Tuesday, March 13, 2012

Day 328 - A Single Man

A Single Man (2009) directed by Tom Ford

A Single Man features Colin Firth's greatest performance (yes, even better than his award winning role in The King's Speech), where he plays George Falconer, a gay college professor who grieves for the loss of his lover. It is a remarkably strong and touching performance where it is hard to tell where Firth ends and Falconer begins. He blends so perfectly into his role we forget we are watching a performance and not a real man who has suffered life's greatest loss, the death of a loved one.

The film opens with George laying in bed in a daze. There's spilt ink on the bed but doesn't seem to care or even notice. There is a dreamlike sequence where he sees his lover lying dead at the scene of the car crash that killed him eight months ago. You get the impression George has been this way for a while and this dreamlike feeling permeates throughout the film as we observe him sleepwalk through his daily routines while reminiscing on his time with his lover. But he is not sleepwalking. He has a clear purpose in mind today and that is to end his life. He pays extra compliments to his fellow people, teaches his last class, clears out his office and buys bullets for his gun, but perhaps life isn't as depressing as it may seem. A Single Man is a beautifully constructed film that showcases the pain of loss and the overbearing depression that follows.

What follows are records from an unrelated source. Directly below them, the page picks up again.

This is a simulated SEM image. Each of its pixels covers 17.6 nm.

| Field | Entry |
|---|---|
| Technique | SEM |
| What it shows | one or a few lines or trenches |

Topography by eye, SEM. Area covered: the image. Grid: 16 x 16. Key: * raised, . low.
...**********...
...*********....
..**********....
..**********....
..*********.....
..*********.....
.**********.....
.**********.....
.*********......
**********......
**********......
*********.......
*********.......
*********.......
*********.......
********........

In a lecture George talks about fear and prejudice. He is subtly talking about his own life as a gay man (I don't believe it is ever revealed if he is openly gay) which goes over the heads of his students save for one, a young man who seems more interested in George himself than what he is saying. He attempts to talk to George after class, commenting that perhaps all he needs is a friend. Everything in this film lies beneath the surface, the flirtations and George's depression under his stoic exterior. That is part of the beauty of A Single Man.

This is a magnificent film by first time director Tom Ford (who makes some pretty awesome sunglasses by the way) who crafts this film with a certain rhythm that eases the viewer into George's painful life. The set designs and costumes are all sharp as all films set from the 60's seem to be (see Tinker Tailor Soldier Spy). The musical score is perfect as well. Of course the film is highlighted by Firth who just owns the role.